Text classification training on long text

Hey everyone,

I’ve been looking into some methods of training and running inference on long text sequences. I’ve historically used BERT/RoBERTa and for the most part this has been great. Now that I’m trying to push the boundaries a bit, I’ve been looking into working with longer text sequences. I know that I could use models designed for longer text like Longformer or XLNet but the vast majority of my text is quite short, but every now and then I will get a long text sequence.

For token classification, I have been playing around with the a “stride” option as well as implementing my own implementation (before stride was available). Combined with the fact that NER is mostly using localized text to determine context for each token, I think that I don’t need to adjust my training set/techniques and can continue using the same model.

For text classification however, I think that it would benefit the model greatly to be able to receive the entire context of the document at once to assign a class. I have adapted my token classification chunking logic for text classification for inference but I’d love to train using the full length of the documents too.

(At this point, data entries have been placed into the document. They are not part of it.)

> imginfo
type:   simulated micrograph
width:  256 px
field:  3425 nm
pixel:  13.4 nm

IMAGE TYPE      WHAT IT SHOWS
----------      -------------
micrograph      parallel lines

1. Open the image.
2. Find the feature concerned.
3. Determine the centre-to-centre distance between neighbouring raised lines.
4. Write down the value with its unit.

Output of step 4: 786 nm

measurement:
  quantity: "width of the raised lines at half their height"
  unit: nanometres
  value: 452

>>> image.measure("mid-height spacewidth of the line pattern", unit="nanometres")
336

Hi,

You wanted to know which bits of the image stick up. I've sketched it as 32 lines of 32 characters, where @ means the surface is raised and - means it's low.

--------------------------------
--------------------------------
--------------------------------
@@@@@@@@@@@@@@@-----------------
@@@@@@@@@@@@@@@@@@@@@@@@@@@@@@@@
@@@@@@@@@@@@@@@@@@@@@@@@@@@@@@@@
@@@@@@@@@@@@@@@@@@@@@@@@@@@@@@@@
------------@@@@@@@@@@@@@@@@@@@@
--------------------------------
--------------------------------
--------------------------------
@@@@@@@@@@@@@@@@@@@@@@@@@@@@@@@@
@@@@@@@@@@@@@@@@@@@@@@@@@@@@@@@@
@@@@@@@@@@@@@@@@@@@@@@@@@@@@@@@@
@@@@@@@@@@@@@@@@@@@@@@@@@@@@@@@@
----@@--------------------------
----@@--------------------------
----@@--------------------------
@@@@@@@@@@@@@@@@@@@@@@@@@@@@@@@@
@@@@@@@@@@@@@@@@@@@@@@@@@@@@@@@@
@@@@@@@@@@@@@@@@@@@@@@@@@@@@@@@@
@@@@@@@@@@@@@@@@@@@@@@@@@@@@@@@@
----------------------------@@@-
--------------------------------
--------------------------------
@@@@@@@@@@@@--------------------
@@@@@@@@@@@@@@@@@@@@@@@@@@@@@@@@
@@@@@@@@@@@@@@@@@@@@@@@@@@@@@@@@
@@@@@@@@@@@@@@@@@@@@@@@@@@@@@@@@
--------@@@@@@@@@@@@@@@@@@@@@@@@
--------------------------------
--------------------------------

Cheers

Currently I’m taking any long documents, tokenizing them to check length, and then taking the first 256 tokens and the last 256 tokens. I have a few possible ideas of how to move forward:

  1. Use the stride function of the tokenizer during my own dataset prep and create multiple samples out of each document that’s longer than 512 tokens. These will all get fed into the model individually with their ground truth label. I could end up with 2-3 “variations” of the same document at different lengths in my dataset that have the same label.
  2. During tokenization of the data in the pre-processing step, add an “index” to each data entry and if a document is too long for tokenization, split it into multiple strides and give them the same index. Then modify the training loop so that during training, before I compute loss, average the logits of any predictions with the same “index”.

My question to you guys is, has anyone already done this or is it already built into HuggingFace and I just missed it? Also, will option 2) be significantly better than option 1)?